So the BIG day has come, our house is for sale. We first moved to Lakebay when the kids were in 4th grade, 3rd grade and preschool... now they are 25, 24 and 20, time flies. Except, of course, when you are anxious.
Ken is very anxious to sell the house. He has put a lot into it, especially lately. After years of being teased about the reality of being in a home that a builder is building - ya know the cobbler and and kids with no shoes story - But in true fashion, it is time to sell so he has been busy finishing up things, even the yard! It looks great, beautiful in fact. It may actually be hard to say goodbye. I have for years been spouting that I want to live in a condo in the city, but I also admit that this has been a beautiful place to have our family for the last 15 or 16 years. It takes stepping back and looking at what our surroundings are instead of just seeing the everyday duties. Not that I am complaining, I have it quite sweet. Ken is the worker bee! I have been blessed and spoiled. There isn't much he can't do - except work on cars. But I am getting sidetracked...

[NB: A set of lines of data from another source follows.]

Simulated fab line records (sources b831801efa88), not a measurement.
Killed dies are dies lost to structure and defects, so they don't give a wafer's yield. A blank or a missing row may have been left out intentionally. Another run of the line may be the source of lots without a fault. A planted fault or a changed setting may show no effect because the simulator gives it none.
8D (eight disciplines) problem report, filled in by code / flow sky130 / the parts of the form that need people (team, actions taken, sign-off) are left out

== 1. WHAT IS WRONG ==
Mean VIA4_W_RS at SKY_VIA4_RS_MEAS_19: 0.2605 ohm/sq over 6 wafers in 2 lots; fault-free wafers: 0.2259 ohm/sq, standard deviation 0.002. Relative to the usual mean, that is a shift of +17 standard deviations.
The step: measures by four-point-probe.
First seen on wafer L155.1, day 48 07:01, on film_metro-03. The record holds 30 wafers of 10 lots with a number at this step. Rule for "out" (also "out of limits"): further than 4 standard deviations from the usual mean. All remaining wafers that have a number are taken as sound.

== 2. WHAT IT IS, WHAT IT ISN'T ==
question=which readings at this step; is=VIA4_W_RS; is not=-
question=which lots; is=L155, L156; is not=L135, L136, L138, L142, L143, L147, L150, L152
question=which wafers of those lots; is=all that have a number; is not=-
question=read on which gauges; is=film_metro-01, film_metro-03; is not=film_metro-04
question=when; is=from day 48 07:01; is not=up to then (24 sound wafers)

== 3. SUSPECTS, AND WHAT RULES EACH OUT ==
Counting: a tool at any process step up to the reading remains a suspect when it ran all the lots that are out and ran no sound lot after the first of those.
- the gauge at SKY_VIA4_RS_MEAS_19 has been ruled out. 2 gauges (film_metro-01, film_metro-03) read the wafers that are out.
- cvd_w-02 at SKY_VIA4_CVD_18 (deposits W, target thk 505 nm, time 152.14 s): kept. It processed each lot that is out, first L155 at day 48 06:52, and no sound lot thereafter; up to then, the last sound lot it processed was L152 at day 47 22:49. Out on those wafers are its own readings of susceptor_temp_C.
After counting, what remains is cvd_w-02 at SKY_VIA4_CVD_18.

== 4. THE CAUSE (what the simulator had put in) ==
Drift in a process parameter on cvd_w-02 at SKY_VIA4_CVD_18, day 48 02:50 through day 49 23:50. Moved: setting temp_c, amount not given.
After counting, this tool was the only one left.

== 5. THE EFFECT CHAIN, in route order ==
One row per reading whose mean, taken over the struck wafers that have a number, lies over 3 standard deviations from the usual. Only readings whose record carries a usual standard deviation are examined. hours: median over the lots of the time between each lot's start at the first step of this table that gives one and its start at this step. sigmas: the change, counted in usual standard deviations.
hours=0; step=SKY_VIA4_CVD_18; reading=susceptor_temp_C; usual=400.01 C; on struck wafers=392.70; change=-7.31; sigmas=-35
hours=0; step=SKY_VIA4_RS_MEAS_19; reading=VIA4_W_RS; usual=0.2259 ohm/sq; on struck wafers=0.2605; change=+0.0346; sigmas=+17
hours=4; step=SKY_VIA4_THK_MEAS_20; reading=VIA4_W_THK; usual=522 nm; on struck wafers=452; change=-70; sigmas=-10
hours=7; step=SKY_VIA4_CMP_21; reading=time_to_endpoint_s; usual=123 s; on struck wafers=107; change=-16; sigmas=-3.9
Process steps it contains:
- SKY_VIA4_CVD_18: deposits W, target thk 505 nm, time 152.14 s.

Okay, so the house is on the market. We listed it about a month ago, but have had no lookers. Well we did have a brokers open that about 50 realtors came to, Ken fed them pizza from his wood fired Italian pizza oven. Hopefully one of them will bring a prospective buyer back.
The home needs just the right buyer. Someone who wants a pizza oven, a gym, a mother-in-law apartment, large sewing room, fancy office, 300' of lakefront and seven garages. If you know of anyone, let me know, only 1.5 mil.
Of course, if it does sell we will have to deal with all the "stuff" we have have filled this large home up with. That is everyones comment who comes through, "what are you ever going to do with all of your stuff" I say, sell it with all the stuff. Well except what I want to keep, which would be the artwork. But no need to worry about that yet, the time will come.
I have never been a worrier, but I do wonder what will happen, how things will play out in the future. I believe God has a plan, and just hope that we are cooperating along the way - I try.
It is strange walking toward the next phase of life, but here we come, ready or not.